Target (TGT) posted lackluster fourth quarter and full-year results on Tuesday, capping off what the company called a “challenging year” as new CEO Michael Fiddelke looks to turn around results for the struggling retailer.
Target said Tuesday its same-store sales fell 2.5% during the holiday quarter and 2.6% for the full year. Both declines were in line with Wall Street expectations, according to Bloomberg forecasts.
In the fourth quarter, its in-store sales fell 3.9% while digital sales rose 1.9%. Revenue in the quarter fell 1.5% from last year to $30.5 billion, above the $29.9 billion that was expected. Adjusted earnings of $2.30 also beat the $2.14 the Street expected.
Fiddelke took the reins as CEO from Brian Cornell on Feb. 1.
“I’m incredibly proud of how our team navigated through a challenging year in 2025, as they focused on serving our guests while positioning our business for profitable growth in 2026 and beyond,” Fiddelke said in a statement. He added the company saw a “healthy, positive sales increase” last month.
In 2026, it expects adjusted earnings in the range of $7.50-$8.50; last year, the company’s adjusted earnings fell 8.2% to $8.13. The company also expected revenue to grow 2% over last year, when revenue totaled $104.8 billion.
“This expectation reflects a small increase in comparable sales, with new store and non-merchandise sales contributing more than one percentage point of growth,” the company said.

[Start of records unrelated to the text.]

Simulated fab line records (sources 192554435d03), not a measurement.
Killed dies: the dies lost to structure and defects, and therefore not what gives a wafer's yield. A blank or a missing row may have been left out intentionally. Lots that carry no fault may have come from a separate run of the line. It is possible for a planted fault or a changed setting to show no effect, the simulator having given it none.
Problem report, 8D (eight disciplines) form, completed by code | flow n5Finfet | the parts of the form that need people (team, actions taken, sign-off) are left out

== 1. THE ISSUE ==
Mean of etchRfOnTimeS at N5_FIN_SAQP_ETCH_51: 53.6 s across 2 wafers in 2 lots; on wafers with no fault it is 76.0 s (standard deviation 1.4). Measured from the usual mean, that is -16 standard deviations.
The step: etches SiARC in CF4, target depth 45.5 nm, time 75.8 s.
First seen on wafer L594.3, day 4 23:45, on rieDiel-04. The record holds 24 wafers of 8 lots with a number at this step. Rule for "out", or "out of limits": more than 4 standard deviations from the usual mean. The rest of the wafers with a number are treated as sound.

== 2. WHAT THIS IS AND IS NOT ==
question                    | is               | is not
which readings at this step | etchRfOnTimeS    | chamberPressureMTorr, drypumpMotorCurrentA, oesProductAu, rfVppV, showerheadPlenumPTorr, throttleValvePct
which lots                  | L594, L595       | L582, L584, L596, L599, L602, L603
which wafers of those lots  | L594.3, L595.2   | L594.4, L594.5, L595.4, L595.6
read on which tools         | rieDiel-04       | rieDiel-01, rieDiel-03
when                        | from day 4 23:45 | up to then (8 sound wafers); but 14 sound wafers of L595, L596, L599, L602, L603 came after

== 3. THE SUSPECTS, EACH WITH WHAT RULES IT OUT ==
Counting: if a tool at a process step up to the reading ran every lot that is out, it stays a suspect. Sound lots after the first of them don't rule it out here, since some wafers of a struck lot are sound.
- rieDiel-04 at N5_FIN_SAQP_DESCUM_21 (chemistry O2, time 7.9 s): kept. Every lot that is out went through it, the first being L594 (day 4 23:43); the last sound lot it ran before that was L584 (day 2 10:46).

Last year, Target added 17 stores, bringing its total to 1,995.
In February, Target said it planned to cut 500 jobs — including 100 at the store district level and 400 across its supply chain — to reinvest in its store employees, per a memo obtained by Yahoo Finance. Last fall, the company cut 1,800 jobs, or about 8% of its corporate workforce, as it looked to streamline its structure.